The endless chase for productivity
Web-based tools and On-demand applications are fast becoming a matured method of online software delivery, providing more usability, convenience, flexibility, mobility and value in the enterprise space. While encouraging constructive social interaction and driven by its users and data rather than specific features, the vast number of new innovative online tools is spurring serious interest from early adopters in the business community.
Many of us, consciously or not, are doing more and more of our daily work in the browser, using On-demand hosted applications and web technologies. But, are Enterprise Web 2.0 and On-demand applications really making us more productive?
Well, with the (increasingly) massive number of online "services" available to date, the biggest loss of productivity is sometimes coming from the chase for productivity ... My advice would be to focus on the “critical few”, not the “trivial many”. Apply the “Pareto Principle” (80/20 rule) and find out which ones are the 20% online services that will deliver 80% productivity, performance and value to your business.
Lists of Web & Enterprise 2.0 softwares now swirl around the Internet practically beyond count so I referenced two great resources that focus primarily on the Web 2.0 in the enterprise space.
Mashable.com recently published an “Online Productivity Toolbox” and identified 30+ resources to get things done. I do have to agree with their statement that “Being unproductive on the web is easy: click over to YouTube, surf Facebook profiles or go on a Wikipedia binge for a couple of hours.”
Jeff Nolan also compiled a rather impressive (and inevitably incomplete) list of enterprise-usable Web 2.0 softwares hosted on a wiki that any registered user can edit.
Leave us some feedback in the comments section! Share notable and measurable gains in productivity you have recently experienced with the implementation of these online applications. Also, let us know the tools that you are using on a daily basis and from which you have reaped immediate benefits in terms of business performance and productivity.







Thanks for pointing out the lists, very useful.

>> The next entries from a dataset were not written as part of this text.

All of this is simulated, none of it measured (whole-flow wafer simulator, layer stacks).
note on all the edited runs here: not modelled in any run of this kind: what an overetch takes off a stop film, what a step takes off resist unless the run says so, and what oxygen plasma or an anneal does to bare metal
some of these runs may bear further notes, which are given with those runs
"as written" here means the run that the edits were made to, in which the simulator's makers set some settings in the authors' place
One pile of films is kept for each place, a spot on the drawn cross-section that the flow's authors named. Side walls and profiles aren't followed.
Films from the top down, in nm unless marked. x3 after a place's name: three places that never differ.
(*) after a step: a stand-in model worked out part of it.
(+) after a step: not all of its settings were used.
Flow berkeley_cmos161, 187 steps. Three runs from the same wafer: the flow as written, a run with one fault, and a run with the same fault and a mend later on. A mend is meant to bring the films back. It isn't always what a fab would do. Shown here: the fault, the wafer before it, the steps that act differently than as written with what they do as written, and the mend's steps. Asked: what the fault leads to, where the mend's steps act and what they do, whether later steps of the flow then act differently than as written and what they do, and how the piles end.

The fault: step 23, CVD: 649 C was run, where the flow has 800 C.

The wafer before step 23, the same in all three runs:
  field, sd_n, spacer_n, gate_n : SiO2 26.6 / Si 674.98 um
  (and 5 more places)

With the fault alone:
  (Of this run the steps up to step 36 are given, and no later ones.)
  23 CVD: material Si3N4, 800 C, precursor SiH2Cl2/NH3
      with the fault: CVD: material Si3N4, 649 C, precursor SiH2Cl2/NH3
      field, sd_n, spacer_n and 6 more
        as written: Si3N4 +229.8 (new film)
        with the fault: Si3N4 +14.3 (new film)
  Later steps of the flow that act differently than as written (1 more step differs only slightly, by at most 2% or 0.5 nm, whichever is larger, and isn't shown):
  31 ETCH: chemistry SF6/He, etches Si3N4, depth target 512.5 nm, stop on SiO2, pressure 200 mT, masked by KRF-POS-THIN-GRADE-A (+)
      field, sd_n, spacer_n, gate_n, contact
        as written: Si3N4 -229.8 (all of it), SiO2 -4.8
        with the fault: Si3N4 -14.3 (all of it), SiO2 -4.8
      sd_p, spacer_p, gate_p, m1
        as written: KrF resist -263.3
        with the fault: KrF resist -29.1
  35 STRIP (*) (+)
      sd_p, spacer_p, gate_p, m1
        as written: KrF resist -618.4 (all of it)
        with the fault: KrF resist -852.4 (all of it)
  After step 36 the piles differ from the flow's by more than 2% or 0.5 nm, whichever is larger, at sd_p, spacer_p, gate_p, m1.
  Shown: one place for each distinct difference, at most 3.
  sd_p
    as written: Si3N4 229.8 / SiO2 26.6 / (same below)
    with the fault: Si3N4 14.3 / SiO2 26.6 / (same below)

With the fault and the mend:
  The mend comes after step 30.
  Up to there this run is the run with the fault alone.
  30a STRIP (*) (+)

Is productivity the measure of the work you do or the work it would take to have these services available within your company.
a. startup mode - it's cheaper then hiring my own IT, loading the tech, managing the hardware (or virt machines).
b. company with IT - I got my request on the IT list, but its quite far down :( if I just use google docs, well then I would be done.
The biggest challenge talked about is security. Would be nice if a doc, a blog, a file store could be linked into corp security. For example...
a. create doc
b. is this a company doc?
c. select protection
.... only accessible via company IP
.... company LDAP
.... company url security validation
just thinking out loud on these last points.
Posted by: Richard Friedman | August 11, 2007 at 03:53
You are right, the choices are many! The advantage with a saas-based product is the free trials - you can measure the value it offers your company before you commit to it. Being web-based the time to try and evaluate multiple products is much less than on-premise software.